Jega must conduct 2015 elections – Punch

No Comments » March 5th, 2015 posted by // Categories: Elections 2015


Jega must conduct 2015 elections

INEC Chairman, Prof. Attahiru Jega

INEC Chairman, Prof. Attahiru Jega

AS the wild plot to remove the Chairman of the Independent National Electoral Commission, Attahiru Jega, thickens, the Nigerian people and the international community must hold President Goodluck Jonathan responsible for the political backlash such baleful action may provoke. If allowed a free rein, the only outcome that can be expected from Jega’s removal is chaos, which will further thicken the air of uncertainty that has been hanging so precariously over the 2015 elections and Nigeria’s future.
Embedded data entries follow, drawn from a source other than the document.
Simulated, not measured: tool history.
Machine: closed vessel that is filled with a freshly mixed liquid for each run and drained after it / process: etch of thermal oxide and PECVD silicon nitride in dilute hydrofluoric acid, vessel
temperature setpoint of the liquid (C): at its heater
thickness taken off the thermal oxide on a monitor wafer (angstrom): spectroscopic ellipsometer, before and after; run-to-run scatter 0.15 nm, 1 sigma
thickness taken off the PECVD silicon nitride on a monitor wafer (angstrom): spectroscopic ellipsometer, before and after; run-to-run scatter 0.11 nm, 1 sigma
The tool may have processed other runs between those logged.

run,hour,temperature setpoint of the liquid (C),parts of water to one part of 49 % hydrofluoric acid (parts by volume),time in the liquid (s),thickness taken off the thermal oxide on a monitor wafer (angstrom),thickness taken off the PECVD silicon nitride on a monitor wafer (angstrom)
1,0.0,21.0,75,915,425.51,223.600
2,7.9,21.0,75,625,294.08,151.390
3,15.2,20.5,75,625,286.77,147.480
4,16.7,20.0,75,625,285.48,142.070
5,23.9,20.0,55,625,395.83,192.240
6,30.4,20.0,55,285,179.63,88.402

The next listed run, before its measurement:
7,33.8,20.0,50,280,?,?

Nigerians must stand resolutely against this sickening abuse and misuse of power. They should rally round Jega as he passes through these troubling times, because, with him, it will never be business as usual again for election riggers. The international community must be ready to apply sanctions against the Jonathan government if it scuttles the democratic process. This is one issue where law and common sense should be on the same page.

Jega was appointed on June 8, 2010 and confirmed by the Senate on June 24, 2010. By law, his five-year tenure ends on June 23, 2015. But his traducers want him out by all means by March 24, insisting that he must be forced to go on a three-month terminal leave. 

Started first as a muffled rumour, the calls for Jega’s sacking have snowballed into an open campaign of calumny. Jega has been accused of incompetence and collaboration with the Northern Elders Forum to produce a president of Northern descent. On account of these allegations, the antagonists of the INEC boss say he should be replaced. Though at the last presidential media chat on February 11, Jonathan denied any plan to remove the INEC chairman, media reports, however, keep exposing his government’s intrigues to send Jega packing before the polls. The latest of such extremely hazardous moves is the plot to provoke a crisis within INEC.   

The signs definitely do not bode well for Jega and the country. At a time when the electoral umpire should be focusing his attention on giving the nation credible elections, he is being confronted with all manner of avoidable distractions and mischief. It is obvious what these Jega-must-go campaigners have in mind – an outright scuttling of the elections. The INEC boss has already reached a stage where he has to go ahead with the elections, otherwise the country is likely to be thrown into a constitutional crisis. Having been in charge of affairs up to this last minute, it is only reasonable that he should carry out the task conclusively. He should not resign.

Notably, the problem with Jega started when the National Security Adviser, Sambo Dasuki, at London’s Chatham House, called for the postponement of the elections, even when the INEC boss had repeatedly promised that he was on course to delivering free and fair elections. Just immediately after, there were also stories that he would be sent on compulsory retirement leave, to quietly ease him out and pave the way for a pliable person to take over. So rife was the speculation of his planned ouster that the INEC chief had to come out to clarify the situation by saying that he was not a civil servant and was thus not subject to terminal leave. Jega also refuted all the allegations against him, challenging his accusers to produce a strand of incriminating evidence. None came.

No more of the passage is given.